McDonald’s Singapore May Turn Tables Into Playgrounds

By Claire Swedberg

The restaurant chain is evaluating the results of its Happy Table pilot, which created a virtual racetrack out of an ordinary table via NFC RFID tags and an app, enabling kids to 'drive' their parents' phones around the track, avoid obstacles and earn points.

For one month this summer, Near Field Communication (NFC) technology transformed a seemingly ordinary table at a McDonald's restaurant in Singapore into a go-kart racetrack for children equipped with NFC-enabled phones. McDonald's Singapore piloted the NFC-based Happy Table at its Yishun location during July and August of this year, in order to entertain children awaiting food, or those whose parents had not yet finished their own meals. With the system in place, customers' cell phones became cars on a racetrack that was displayed on the phone's screen via NFC tag reads. The children viewed their progress on the phone screen while hovering the phone over the table and following the game's directions to organize a party for characters at McDonaldLand.

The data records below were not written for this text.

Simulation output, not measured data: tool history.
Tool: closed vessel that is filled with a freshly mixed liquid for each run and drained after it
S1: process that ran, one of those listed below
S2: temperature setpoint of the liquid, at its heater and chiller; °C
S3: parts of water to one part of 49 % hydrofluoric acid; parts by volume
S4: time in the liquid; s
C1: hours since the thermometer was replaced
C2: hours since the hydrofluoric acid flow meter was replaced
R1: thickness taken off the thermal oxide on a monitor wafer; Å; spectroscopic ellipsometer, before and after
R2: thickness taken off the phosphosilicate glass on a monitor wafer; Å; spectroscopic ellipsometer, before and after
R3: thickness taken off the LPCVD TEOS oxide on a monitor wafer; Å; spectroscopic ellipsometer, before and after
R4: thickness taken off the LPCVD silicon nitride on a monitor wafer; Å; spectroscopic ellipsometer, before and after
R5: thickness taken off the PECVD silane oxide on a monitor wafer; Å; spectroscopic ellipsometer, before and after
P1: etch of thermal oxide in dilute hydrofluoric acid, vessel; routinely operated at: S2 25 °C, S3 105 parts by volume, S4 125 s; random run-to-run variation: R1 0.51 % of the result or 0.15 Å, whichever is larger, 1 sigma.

Based on the pilot's results—which were positive, according to Daniel Lee, McDonald's director of digital projects for the Asia Pacific/Middle East/Africa region—the fast-food chain is now determining where the technology might be installed in the future at restaurants throughout Singapore, Japan or other parts of Asia.

When a child pushes an NFC-enabled phone across a McDonald's Happy Table, the McParty Run application displays the game's progress on the handset's screen.

Singapore's 125 McDonald's located are faced with a challenge: Although play areas for children are among the more popular aspects of the franchise's restaurants worldwide, space is at a premium on the small Asian island. As such, installing jungle gyms or even a limited play area within a small restaurant is often unrealistic. Therefore, McDonald's has been researching technological solutions that could provide unique entertainment for children while their parents enjoy their meals. One example is a projector providing games that can be played on a wall—similar to a Nintendo Wii game, Lee explains, only much larger.

However, Lee says, the restaurant was also interested in deploying NFC technology. The proliferation of Samsung Android phones with built-in NFC technology, he notes, is quite high in Singapore. Therefore, Lee and his research team began investigating ways in which children could use an NFC application to be entertained by their parents' phones. The resulting game, developed and provided by DDB Group Singapore, was created by attaching several dozen NFC RFID tags to the underside of a table measuring approximately 1 foot by 3 feet.

To play, users must download the free McParty Run app (provided by DDB) from Google Play onto an NFC-enabled phone. DDB attached a variety of off-the-shelf NFC tags to the tables' undersides. Each tag's unique ID number is recognized in the game software as a specific section of the track. To accomplish this, each tag ID is assigned a specific type of track section in the software. Some tags designate straight sections of track, while others are either a right bend, a pit stop or a loop-de-loop. As long as the phone's RFID reader is within range of the tag, the phone display will depict the appropriate track section and the child can pass the phone over the track as though it were a car. Based on transmission strength, the software then determines the exact position of the "car"—for example, a weak signal indicates that the phone is veering away from the track, and that action is displayed on the screen. If the phone falls beyond the tags' read range, it is depicted as falling off the track.

At some locations along the track, the tags also provide other game play. For instance, a player can capture treats, such as sundaes or apple pies, as well as fight McDonald's evildoer characters, including the Hamburglar and Captain Crook, based on the particular tag over which the phone is hovering.

To create the racecourse, passive NFC RFID tags were affixed to the underside of one of the restaurant's tables.

The system proved popular for the approximately four weeks during which it was available, Lee reports. The company brought in children as guests to play, and also made the game available to restaurant patrons. McDonalds Singapore found that kids, on average, spent seven minutes on the game and replayed it three times during a single visit. "The kids are pretty adept with mobile phones," Lee says, both in terms of downloading apps and then learning how to play the game. The system was trialed at the Yishun restaurant because, as a new construction, it is one of McDonald's larger restaurants in Singapore, and thus had sufficient room for the table, which was dedicated only to playing the game. "We have to balance the need for the play area with the needs of people eating their lunches (around that table)," he states.

The dropping price of NFC tags makes the game a desirable solution, Lee adds, since it is a fairly low-cost strategy for providing memorable entertainment.